Wednesday, April 11, 2018

Hammer of the Gods (2013)

Last night I watched two movies. I missed my introvert self after spending three days with a family and their relatives. I was lucky to get invited to a wedding party, a lavish one with too much food. Happy to have eaten prawns again, plus the assorted hors d'oeuvres where I got to taste awesome fried seafood balls, the taste of which shall haunt me forever. I did enjoy the party except I also missed my bedroom. I guess getting older each year makes you want to stay in.

So last night, I watched Hammer of the Gods and I, Frankenstein. HoG is not the usual good-vs-bad movie. I find it a very pointless movie full of blood and gore and machismo. Young Viking Prince Steinar swore an oath to his dying father to find his exiled brother. The brother was supposed to be the next king. Steinar, heroic and true to his word despite his desire to lead his people, went on an adventure where he was joined by his cowardly half brother Vali, and his loyal friends. One of these friends will die at his hands, a good warrior at that, because Steinar refuses to get his useless brother killed! And this is even after knowing that Vali accepted Saxon coins to betray his people! How stupid is that???

And then even more stupid is discovering that his own mother and brother have an incestuous affair! So Steinar has to fight his brother, supposedly using only bare hands, but he was able to kill with a knife because the brother had one hidden for his own use. The brother was the cult leader of a group of savages and losing is no option lest his divinity be questioned. But Steinar was still able to come out alive and go back to his dying father's camp where he assumed the role of king.

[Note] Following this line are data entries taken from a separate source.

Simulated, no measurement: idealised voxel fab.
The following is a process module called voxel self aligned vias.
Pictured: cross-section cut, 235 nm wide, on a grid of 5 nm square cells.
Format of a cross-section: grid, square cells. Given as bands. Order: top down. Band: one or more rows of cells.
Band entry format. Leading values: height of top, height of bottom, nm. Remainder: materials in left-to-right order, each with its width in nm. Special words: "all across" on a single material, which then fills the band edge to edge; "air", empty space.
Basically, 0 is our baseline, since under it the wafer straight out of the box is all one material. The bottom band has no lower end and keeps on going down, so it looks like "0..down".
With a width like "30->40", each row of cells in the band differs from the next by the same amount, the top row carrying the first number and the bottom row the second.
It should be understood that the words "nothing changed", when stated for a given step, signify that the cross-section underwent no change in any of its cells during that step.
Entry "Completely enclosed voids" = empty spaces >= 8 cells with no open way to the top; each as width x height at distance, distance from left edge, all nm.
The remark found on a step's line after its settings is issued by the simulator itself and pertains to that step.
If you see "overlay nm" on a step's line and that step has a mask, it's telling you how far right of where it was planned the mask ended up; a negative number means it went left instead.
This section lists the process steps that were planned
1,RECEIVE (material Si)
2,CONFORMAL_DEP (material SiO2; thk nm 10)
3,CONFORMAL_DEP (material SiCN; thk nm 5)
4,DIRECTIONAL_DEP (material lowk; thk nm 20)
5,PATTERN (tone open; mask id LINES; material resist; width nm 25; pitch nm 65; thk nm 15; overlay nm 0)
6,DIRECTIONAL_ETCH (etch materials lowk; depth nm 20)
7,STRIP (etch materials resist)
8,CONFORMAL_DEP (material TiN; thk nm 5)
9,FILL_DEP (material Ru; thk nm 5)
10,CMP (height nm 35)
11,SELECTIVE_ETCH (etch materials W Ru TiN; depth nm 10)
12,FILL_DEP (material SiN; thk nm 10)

So I was thinking maybe the whole thing was an initiation of sorts, a test made by the king to ensure that the right son will inherit the throne. The other son, who stayed in the camp, turned out to be a traitor who secretly connived with the Saxons. Vali, on the other hand, will do anything even convert just to save his own skin. Hakan, the exiled brother, is of no use since he bears grudges against the whole kingdom. So only Steinar is really left as the suitable heir. In the end, he and his  wife are seen to lead their men to war.

Also, the film hints subtly on the three religions in barbaric England when the Vikings's old Norse religion crosses paths with Christianity and with paganism. The Saxons are seen to be quite as violent as the Vikings as threw stones at a woman tied to a small Stonehenge.